By Nate Hochman
Monday, April 04, 2022
Jon Stewart’s three-on-one debate with conservative
commentator Andrew Sullivan last week has received a lot of attention, largely
because of the fallout from the segment, which focused on the question of
“systemic racism” in modern America. Sullivan, understandably upset about the
debate’s utterly unfair setup, penned an
ex post facto Substack column excoriating Stewart’s arguments. Stewart
subsequently responded with a snide Twitter
thread arguing that Sullivan “wasn’t ambushed,” and that “any damage
incurred was self-inflicted.”
National Review’s Isaac Schorr and Brittany
Bernstein ably detailed the series of events in this
morning’s news column. To see how condescending, bad-faith, and utterly
intellectually vapid Stewart and his guests are throughout the segment, I’d
recommend watching the
entire thing yourself.
I’d just add one quick point: Beyond the fundamental
unfairness of scheduling Sullivan to debate a contentious topic against one
ideologically hostile host, two ideologically hostile guests, and an
ideologically hostile live audience, Stewart’s argument itself was completely
incoherent. He simply asserted that America was white
supremacist and that systemic racism was a “terrible, terrible illness” that
pervaded the country. In lieu of any argument for why, he
substituted condescending eye rolls, smirks, and insults. (As did his guests.)
When challenged to explain why today’s America
is systemically racist, Stewart hand-waved about abstract “systems.” When
pressed for details — “I’d like you to explain exactly what they are,” Sullivan
asked — Stewart pointed to instances of historic discrimination:
Jim Crow, redlining, and racial exclusion in New Deal programs.
A nuanced point about the lingering effects of past discrimination,
and about contemporary America’s moral obligation to remedy them, is a
worthwhile discussion to have. But that’s entirely different from saying the systems
that exist today are racist. Stewart couldn’t point to one that was.

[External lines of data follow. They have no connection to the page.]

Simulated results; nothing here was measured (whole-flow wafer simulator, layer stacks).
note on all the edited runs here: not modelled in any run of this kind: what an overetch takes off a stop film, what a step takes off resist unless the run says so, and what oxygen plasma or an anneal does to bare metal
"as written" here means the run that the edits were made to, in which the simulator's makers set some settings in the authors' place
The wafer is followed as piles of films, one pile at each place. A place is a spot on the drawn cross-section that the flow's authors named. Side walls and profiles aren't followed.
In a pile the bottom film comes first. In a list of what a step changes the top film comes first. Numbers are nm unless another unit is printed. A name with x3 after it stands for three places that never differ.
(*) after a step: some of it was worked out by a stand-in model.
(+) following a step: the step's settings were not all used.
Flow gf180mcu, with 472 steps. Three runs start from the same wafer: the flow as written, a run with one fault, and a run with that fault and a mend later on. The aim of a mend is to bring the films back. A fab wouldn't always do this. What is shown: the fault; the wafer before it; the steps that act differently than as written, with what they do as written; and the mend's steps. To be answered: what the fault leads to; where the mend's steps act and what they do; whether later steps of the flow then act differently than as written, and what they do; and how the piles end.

Armed with a home-court advantage and the smug self-assurance that can come
only from being a progressive commentator in an ideologically uniform elite
media, he didn’t feel like he had to. Joseph Goebbels was
infamously quoted as saying that “if you repeat a lie often enough, it becomes
accepted as truth.” That’s clearly the case with the fundamental lie that
America is a racist country, which is now accepted in our elite
institutions as an indisputable fact. But the utter flimsiness of the
argument becomes apparent as soon as its proponents are challenged to defend it.
At one point during the program, Stewart remarked to
Sullivan: “Andrew, you’re not living on the same f***ing planet we are.” That,
at least, is true. But the planet that Sullivan lives on is a lot saner than
the one inhabited by Stewart and his co-hosts.